Belfast was the birthplace of RMS Titanic, and the Northern Irish capital has made much of that connection in recent years.
The show focuses on the excitement of the launch and then the final hours of the “unsinkable” ship
A major museum called Titanic Belfast has become the province's second most-popular tourist attraction (after the Giant's Causeway) and the waterfront area around it has been renamed the “Titanic Quarter”.
So it seems only fitting for Titanic the Musical to stop in Belfast as part of its UK tour – docking at the city's Grand Opera House from 24 to 28 April, 2018.
First launched on Broadway in 1997, Titanic ran for two years and won five Tony Awards, including Best Musical.
It was recently revived in London and the acclaimed new production is now touring the UK – featuring the original music and lyrics by Maury Yeston and story by Peter Stone, but making use of projections and lighting rather than the giant mechanical Titanic of the Broadway version.

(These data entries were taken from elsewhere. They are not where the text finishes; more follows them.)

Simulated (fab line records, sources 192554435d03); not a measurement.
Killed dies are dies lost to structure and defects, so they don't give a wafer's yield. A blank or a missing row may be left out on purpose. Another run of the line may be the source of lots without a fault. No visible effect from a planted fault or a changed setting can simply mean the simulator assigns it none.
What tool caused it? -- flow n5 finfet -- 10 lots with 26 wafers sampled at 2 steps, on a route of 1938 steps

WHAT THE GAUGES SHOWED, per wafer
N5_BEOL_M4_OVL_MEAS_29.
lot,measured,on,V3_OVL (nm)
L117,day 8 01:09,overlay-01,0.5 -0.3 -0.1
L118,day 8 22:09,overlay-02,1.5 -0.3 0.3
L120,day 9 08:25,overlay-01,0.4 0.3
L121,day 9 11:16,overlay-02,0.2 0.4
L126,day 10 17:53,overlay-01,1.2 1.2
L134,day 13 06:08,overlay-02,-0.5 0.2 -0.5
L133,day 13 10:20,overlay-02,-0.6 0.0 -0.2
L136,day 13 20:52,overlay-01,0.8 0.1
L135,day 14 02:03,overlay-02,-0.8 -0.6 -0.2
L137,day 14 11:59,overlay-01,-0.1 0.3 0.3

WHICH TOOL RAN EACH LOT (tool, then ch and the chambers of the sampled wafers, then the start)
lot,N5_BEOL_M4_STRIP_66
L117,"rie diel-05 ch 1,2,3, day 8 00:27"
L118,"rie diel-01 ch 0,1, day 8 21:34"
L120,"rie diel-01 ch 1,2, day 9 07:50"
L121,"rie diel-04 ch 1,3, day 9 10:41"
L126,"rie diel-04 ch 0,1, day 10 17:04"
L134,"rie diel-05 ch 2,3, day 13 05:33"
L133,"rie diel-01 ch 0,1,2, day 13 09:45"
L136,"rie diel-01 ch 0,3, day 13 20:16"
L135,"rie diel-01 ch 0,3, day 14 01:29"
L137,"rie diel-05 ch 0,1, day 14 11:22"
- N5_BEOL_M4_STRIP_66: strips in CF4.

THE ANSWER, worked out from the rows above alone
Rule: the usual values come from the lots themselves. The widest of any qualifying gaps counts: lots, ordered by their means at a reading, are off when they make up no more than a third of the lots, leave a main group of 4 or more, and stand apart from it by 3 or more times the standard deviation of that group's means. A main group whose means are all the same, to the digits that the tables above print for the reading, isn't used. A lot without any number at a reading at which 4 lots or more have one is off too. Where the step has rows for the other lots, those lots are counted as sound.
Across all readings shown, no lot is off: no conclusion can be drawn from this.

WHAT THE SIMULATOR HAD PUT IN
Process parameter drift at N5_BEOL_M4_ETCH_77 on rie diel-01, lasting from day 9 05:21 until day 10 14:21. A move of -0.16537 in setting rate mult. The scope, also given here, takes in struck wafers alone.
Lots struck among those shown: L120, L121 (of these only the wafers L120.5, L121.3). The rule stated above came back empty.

The show focuses on the excitement of the launch and then the final hours of the “unsinkable” ship. Based on the stories of real people who were on board the doomed vessel, it explores the hopes and dreams of the passengers and the actions of those in command of the liner. While the show has an inevitably sombre ending, it includes plenty of uplifting moments along the way.
Tickets cost from £20.25 to £41.25 and performances start at 7.30pm, with 2.30pm matinees on the Thursday and Saturday. If Belfast isn't convenient for you, the show will also be stopping in Southampton (where the Titanic was launched), Cardiff, Salford, Sheffield and Blackpool.
While in town
You can't see the show without also visiting the Titanic Belfast attraction, which presents the city's proud maritime heritage in an imposing and state-of-the-art building on the site of the former Harland & Wolff shipyard.
There are many exhibits dedicated to the Titanic, including a visitor ride around a mocked-up shipyard, and a life-size replica of one of the lifeboats used by those lucky enough to escape. The final gallery contains pictures, audio and footage of the Titanic's wreck, 3,700m below sea level in the North Atlantic.